Energy hub to power shared electricity

The town of Yackandandah launched its Community Energy Hub last year.

By Romy Stephens

A handful of eastern suburbs in the Dandenong Ranges are set to receive a renewable energy boost, with a new Community Energy Hub on its way.

The energy hub will serve residents of Emerald, Avonsleigh, Cockatoo and Gembrook, and essentially will see the community work together to create and share electricity.

The project is being powered by the Dandenong Ranges Renewable Energy Association (DRREA) in partnership with Indigo Power.

Indigo Power is a community energy company that allows customers to generate electricity and share it with their neighbours.

The company also builds larger solar and battery projects to supply communities with top-up power.

Indigo Power’s managing director Ben McGowan said the idea was to ensure everyone in small communities could access clean, affordable power.

“Individual households with solar are great but we want to work at a community level. We want everyone to come together to be able to share energy,” he said.

“We’re also a certified social enterprise, so 50 per cent of profits go back into communities for our purpose which is basically renewables and community development.”

Community energy hubs have already been rolled out across north east Victoria and south east New South Wales, with towns like Yackandandah already having 60 per cent of power supplied by solar.

Residents involved in the energy hub have a widget that shows the pathway for electricity generation and supply.

Electricity can either come from or go to neighbours in the hub with solar panels, scaled generation and storage, for example a solar system and battery storage in a warehouse, and carbon offset power from the grid.

This means energy hubs remain connected to the Australian electricity networks and customers always have power.

Mr McGowan said apart from protecting the environment with clean energy, one of the major advantages of the hub was the financial benefits for locals.

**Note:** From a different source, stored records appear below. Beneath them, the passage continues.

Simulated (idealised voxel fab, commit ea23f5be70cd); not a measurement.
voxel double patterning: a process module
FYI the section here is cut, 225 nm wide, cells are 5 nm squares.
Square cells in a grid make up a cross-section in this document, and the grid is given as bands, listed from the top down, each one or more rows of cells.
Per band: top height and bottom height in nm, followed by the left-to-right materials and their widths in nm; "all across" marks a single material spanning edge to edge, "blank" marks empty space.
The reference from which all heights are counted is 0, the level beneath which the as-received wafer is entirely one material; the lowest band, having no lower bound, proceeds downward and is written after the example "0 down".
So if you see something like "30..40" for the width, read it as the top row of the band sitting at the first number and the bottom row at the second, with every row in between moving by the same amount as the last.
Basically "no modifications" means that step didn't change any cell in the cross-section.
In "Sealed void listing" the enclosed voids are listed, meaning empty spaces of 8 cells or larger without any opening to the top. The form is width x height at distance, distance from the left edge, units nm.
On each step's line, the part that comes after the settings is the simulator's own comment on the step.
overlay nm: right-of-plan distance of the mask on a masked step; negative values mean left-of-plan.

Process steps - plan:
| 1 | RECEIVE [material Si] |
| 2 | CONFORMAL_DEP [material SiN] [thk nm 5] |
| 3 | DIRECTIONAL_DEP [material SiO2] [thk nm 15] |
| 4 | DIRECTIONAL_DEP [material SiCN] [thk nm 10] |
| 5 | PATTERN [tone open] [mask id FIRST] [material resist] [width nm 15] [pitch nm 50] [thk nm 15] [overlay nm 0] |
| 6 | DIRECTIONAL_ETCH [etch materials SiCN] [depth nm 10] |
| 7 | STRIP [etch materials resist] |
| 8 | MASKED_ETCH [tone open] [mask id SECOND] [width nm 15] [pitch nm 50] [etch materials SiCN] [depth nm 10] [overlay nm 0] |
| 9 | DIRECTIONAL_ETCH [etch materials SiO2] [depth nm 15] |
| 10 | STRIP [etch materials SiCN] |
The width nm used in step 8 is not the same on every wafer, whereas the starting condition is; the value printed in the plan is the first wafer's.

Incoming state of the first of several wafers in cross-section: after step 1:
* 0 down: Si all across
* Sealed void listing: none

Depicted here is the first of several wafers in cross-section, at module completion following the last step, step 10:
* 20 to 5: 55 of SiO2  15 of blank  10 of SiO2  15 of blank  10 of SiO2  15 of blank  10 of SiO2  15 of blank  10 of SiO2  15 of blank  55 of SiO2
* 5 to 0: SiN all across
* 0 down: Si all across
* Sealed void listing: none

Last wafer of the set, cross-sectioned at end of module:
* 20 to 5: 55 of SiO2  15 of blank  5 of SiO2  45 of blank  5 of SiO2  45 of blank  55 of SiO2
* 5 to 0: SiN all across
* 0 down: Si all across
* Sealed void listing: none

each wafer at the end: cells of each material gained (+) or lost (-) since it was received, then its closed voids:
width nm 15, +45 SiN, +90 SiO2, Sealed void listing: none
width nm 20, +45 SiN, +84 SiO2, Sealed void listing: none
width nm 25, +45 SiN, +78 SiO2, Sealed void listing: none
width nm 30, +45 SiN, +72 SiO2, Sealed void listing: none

“The nice thing about the hub is that hopefully, as we get better at this, people who are renting, for instance, can join the hub. They won’t have solar on their roof but they can see on their screen they’re getting a portion of their power supplied by their neighbours,” he said.

“As we get better and as we work with the DRREA perhaps it’s also coming from some of those scaled generation and storage spots in town.

“The more energy you are generating in your town…the more dollars you’re keeping in your town as well.”

DRREA and Indigo Power will host an information webinar about the Community Energy Hub at 7.30pm on 23 September.